It happens all the time – monthly, weekly, even daily. A company hires a public relations (PR) agency to help boost its brand awareness, audience engagement, and reputation. It’s straightforward and simple, right.? It’s not.
Unfortunately, while the concept appears to be rather easy, most relationships that splinter between companies and agencies are a result of a breakdown in communication or a lack of direction from the client. The fact of the matter is the company hiring the PR agency needs to tell the PR agency what it wants – hopes and dreams, goals, visions, etc. – so the PR agency knows what to provide. In other words, you help us so we can help you.
So, what makes a company a good PR client?
1. Know what you want before hiring a PR agency.
Before hiring a PR agency, ask yourself what you want from this relationship. “What are my company goals?” and “What can this agency do to help my company enhance its brand?” By answering these questions, you will offer guidance to give your agency a better understanding of your expectations as a client. While most PR agencies are creative and can help shape ideas to develop strategies, they aren’t mind readers. It’s critical to answer the “why” so your agency can develop the best strategy to meet your objectives. This is an area in which most breakdowns of communications occur.
2. Make sure your leadership is engaged in the decision-making process.
In the majority of cases, the client’s marketing team hires a PR agency. However, it’s critical that leadership above marketing is also involved in the decision-making process. This is relevant for most decisions, but especially for what your company objectives are. This is even more so if getting earned media is part of the objective. Most interviews will require a member of the leadership team, so providing the agency with a bench of leaders who can serve as spokespeople on various topics is essential. Identifying these topics in advance is also important, as it allows your agency to pitch them out accordingly. For example, in the mortgage space, a reporter won’t want to interview a chief marketing officer on a story focusing on rates and capital markets. Instead, they will want a subject matter expert who can speak directly to the rate climate. Don’t forget – make sure your leadership understands that if a reporter agrees to an interview, it typically must be done in a timely manner, or the reporter will move on to the next source.
3. Make sure you have something unique to offer.

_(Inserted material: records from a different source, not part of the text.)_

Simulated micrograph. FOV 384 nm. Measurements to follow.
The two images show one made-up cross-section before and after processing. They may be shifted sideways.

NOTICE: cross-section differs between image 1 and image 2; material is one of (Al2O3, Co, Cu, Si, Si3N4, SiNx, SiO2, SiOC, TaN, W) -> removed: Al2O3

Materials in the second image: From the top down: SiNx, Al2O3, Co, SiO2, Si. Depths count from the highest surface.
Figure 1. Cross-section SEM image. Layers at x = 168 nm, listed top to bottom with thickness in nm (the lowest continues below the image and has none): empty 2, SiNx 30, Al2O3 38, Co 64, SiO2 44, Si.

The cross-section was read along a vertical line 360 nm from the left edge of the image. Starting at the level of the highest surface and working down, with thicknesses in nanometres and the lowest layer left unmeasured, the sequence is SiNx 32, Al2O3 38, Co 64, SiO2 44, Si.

The first thing reporters ask when receiving a pitch is why should they care. They are pitched hundreds of stories a day – why do they care about yours? Your PR agency is going to work to get you media opportunities, but it’s incumbent for you to provide them with unique, interesting story ideas relevant to a reporter’s needs. This can come in the form of a product launch, a trend you are seeing within your space, a timely data-driven study you have produced, or a specialized point of view you can bring to something in the current news cycle. Your agency can help fine-tune the message but providing them with something to offer will help better the success rate of meeting or surpassing your objective.
4. Be open to communication.
Nobody knows your company better than you. Keep the lines of communication open regarding changes that are occurring within your company. If you have a new product offering, share it with your PR agency! It may be newsworthy and can get free publicity through earned media. Even if it’s not, you tried! Your PR company loves having an open channel of communication with you. If something isn’t going quite right in a campaign with your agency, be open to communicating that with your agency as well. It’s better to get it out there before it festers and becomes a bigger problem.
5. Treat your PR agency like a partnership.
Most highly productive relationships between companies and their agencies are treated like partnerships. There is a significant amount of collaboration in the decision-making and execution process to alleviate miscommunication. This helps ensure the company is transparent as to what its objective is and is providing the resources needed to obtain such objectives, thus allowing the agency to communicate its strategy to meet your objectives. This makes the entire process more enjoyable for both parties! And when we get your results, they mean that much more.
PR is not easy. It’s hard. Remember your agency is not an object but are human beings who work really hard to help your brand. Being a good partner is essential in helping maximize the results you get.